The antique hall chair is the epitome of the first impression. These chairs were often one of the first pieces one would see when entering the house. These chairs were placed in the main hall or entryway and served as a seat for guests who were waiting to enter the rest of the house.
Hall chairs often featured the family crest or coat of arms, which allows us to trace these pieces back to their original owners, often an elusive task with other types of antique furniture.
The chairs first appeared in England in the mid-18th century in Chippendale’s Director as well as other contemporary design books including Robert Manwaring’s The Chair-Maker’s Real Friend and Companion. The inspiration for the basic form of the hall chair comes from the Italian Renaissance sgabello, a stool with a back support often carved and decorated with heraldic imagery and placed in the hallways of grand palazzos.
We have had several hall chairs in our collection in the past, and today we will highlight two of these pairs.

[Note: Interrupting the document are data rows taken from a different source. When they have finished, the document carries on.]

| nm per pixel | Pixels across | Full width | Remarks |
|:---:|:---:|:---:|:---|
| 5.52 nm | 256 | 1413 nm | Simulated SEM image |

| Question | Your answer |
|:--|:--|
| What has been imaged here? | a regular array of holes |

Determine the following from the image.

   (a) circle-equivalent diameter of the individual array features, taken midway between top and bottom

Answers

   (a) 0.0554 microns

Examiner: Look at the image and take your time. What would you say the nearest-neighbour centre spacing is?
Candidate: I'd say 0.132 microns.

The first is an exceptional and very rare pair of George III Chippendale period mahogany hall chairs of outstanding quality. The pierced and carved cartouche shaped backs feature C-scrolls, flame motifs and foliage decoration, and the dished and scroll-carved seats stand on chamfered legs joined by H-shaped stretchers. The magnificent carved and scrolled backs and seats on these chairs clearly relate to plate XVII of Thomas Chippendale’s The Gentleman and Cabinet Makers Director, 3rd ed. 1762, pictured above in the right hand design.
This second pair of George II mahogany hall chairs features the most exceptional sculpted form. The shaped and curved backs have magnificent scrolled sides above a scrolled saddle seat and stands on x-frame legs (just like the curule form we discussed in a our previous post!).
This pair is emblazoned with a painted coat of arms and motto ‘Virtute et Valore.’ While researching this pair of chairs we reached out to the College of Arms for assistance in identifying the crest. Although identifying the family turned out to be an elusive task, we did discover the following:
‘[It] appear[s] to show a marital coat of arms, with the shield subdivided vertically into two halves, with the arms of the husband on the left and the wife on the right; the crest over the top and probably the motto beneath will be those of the husband. However beyond being able to say that the wife’s arms indicate that she was by birth a Turner, I cannot report finding anything in our records or collections to identify the couple. This surprises me since the man’s coat of arms is quite distinctive band, it seems to me, unlikely to have been made up.’
We are always on the hunt for interesting, unusual, and exceptional hall chairs for our collection, and we look forward to sharing any pairs we acquire in the future!